A couple of weeks wading in contextless metrics

Data nerd bait

Feb 28, 2023

Attention: As of January 2024, We have moved to counting-stuff.com. Subscribe there, not here on Substack, if you want to receive weekly posts.

A couple of weeks ago, I gave in to a very nerdy temptation and bought a Fitbit. Now, those who know me know that I am the most indoor and happily sedentary person in the world. I’m not under any illusion that having a tracking device would make me any more physically fit — I don’t even plan on doing any more exercise than the complete zero I’ve been doing.

Instead, I’ve always been curious just what sort of data could be collected if I were to strap a bunch of sensors to myself and just record — essentially what the ‘quantified self’ folk have been up to for years. Even if there’s no inherent meaning or use behind the data being collected, I just want to see what it looks like as I go about my daily activities.

The other reason I decided to buy a tracker is because I’d never be able to match an actual commercial device in terms of functionality, cost, and form factor. I doubt I can even get a portable skin temperature device running for less than $100, let alone something that’s waterproof, measures a bunch of other things, and comes with a bunch of pre-made analytical tools (which is probably the most important part).

Awash in vanity metrics

When I mentioned getting this device on Discord, someone mentioned that they felt it was not much more than a “glorified step counter” and… they’re not particularly wrong. All the things the device measures don’t seem particularly useful in a practical sense. Mine will track my steps and heart rate throughout the day, but knowing those numbers don’t really change my behavior. While there’s some vague recommendations for taking 10k steps daily and what elevated heart rate levels are good for exercise, they’re likely only motivating for people who like to maximize scores or otherwise want to exercise anyways. I don’t feel any urge to go rack up lots of points at all.

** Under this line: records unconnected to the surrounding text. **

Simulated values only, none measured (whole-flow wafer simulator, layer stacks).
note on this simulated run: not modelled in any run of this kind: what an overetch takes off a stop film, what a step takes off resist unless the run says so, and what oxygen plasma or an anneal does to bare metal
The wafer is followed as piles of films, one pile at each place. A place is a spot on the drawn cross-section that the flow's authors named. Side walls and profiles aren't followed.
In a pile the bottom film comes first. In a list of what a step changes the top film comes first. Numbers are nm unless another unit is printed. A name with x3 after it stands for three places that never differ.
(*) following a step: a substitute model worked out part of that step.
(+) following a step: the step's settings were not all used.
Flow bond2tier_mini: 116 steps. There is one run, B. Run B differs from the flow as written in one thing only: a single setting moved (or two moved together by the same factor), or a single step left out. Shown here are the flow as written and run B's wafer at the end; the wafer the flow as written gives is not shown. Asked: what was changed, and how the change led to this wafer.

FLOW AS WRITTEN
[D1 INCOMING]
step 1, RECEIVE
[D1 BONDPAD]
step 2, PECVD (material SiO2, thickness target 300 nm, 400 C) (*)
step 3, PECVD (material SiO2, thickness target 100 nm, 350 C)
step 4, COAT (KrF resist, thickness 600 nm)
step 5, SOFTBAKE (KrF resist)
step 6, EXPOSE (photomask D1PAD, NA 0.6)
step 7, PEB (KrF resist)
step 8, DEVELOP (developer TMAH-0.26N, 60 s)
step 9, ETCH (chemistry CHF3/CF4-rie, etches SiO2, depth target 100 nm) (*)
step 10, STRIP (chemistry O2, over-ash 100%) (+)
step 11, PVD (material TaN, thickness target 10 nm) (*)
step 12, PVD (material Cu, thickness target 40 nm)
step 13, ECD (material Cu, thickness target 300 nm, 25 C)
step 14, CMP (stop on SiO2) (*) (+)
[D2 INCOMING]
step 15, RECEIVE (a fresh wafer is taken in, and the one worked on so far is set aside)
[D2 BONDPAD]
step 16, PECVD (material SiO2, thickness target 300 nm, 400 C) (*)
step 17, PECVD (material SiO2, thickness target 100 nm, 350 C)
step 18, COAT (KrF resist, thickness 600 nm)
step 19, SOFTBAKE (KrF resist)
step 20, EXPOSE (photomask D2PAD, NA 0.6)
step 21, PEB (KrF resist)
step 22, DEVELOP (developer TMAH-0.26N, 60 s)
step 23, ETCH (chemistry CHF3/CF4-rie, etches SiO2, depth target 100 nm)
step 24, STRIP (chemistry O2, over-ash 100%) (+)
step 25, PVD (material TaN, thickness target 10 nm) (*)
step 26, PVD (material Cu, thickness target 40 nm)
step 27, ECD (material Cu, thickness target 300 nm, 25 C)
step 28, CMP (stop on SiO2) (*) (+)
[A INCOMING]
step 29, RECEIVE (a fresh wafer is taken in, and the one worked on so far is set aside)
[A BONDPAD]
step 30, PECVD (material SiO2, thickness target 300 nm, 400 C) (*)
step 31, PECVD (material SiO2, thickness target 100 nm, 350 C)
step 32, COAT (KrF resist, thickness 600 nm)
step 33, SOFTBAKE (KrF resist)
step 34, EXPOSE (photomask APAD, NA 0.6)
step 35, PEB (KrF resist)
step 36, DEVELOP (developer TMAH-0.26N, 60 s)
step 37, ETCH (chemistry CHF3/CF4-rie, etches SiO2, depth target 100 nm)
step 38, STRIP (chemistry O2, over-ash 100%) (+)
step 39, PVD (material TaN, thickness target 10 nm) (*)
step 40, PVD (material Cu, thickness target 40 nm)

If anything, having metrics just emphasizes my questionable health choices. For example, there’s an algorithm that tries to detect how long I’ve been sleeping based on motion and heart rate data. The results just emphasize my admittedly horrible sleeping habits to the point where I just throw up my hands and laugh at how that’s never going to be fixed. I guess it does answer the question of “how do you find time to have all these hobbies?”

You could say I have a VERY high variance for sleep throughout the week, especially around publishing deadlines

Getting a feel for sensor data

If you’ve ever had the opportunity to work with electronic sensor data at all, you’ll probably know that sensors are extremely fiddly and noisy things. A simple thing like a thermometer can give all sorts of jumpy readings when you just read the values in raw format as fast as you can. Inevitably, some form of smoothing function is applied to the data to make sense of it. It’s mostly an art to pick what sort of smoothing function and how large of a data window to use to suit whatever use case you plan on filling with the data.

A day’s worth of heart data plotted on the provided web UI. It’s already smoothed is still super bouncy

So now, instead of merely having access to a lot of vanity metric data, I get to see how they bounce around in near-real time! I don’t think there is any actual use for this information, but as someone obsessed with counting things it’s very amusing to me. I’m pretty curious what things will look like when I get sick since all sorts of parameters are probably going to go haywire.

If you’ve never had access to this sort of data before, getting some similar device would be a relatively inexpensive way to do so in a convenient form factor.

Access to fancypants analysis algorithms (that might even work)

I don’t have any experience measuring health-related data. So even if I strapped a bunch of sensors to myself, I wouldn’t know how to process them to pull meaningful information out of them.

Just put yourself in the position of one of these sensors, like the accelerometer that’s used to track motion and steps. Think about what kind of magical signal processing needs to be done to turn a continuous stream of very jumpy noisy data into something that resembles a step count. It needs to work while strapped to a person’s wrist (there’s a setting to say whether you wear it on your dominant hand or not because it apparently has a big enough affect on the processing). How do you cover the very wide range of activities a person goes through in a day, from sleeping to daily work, to actual workouts and sports? You’re literally just a blind contextless string of numbers and math! Doubtless, a ton of research went into developing and refining such algorithms.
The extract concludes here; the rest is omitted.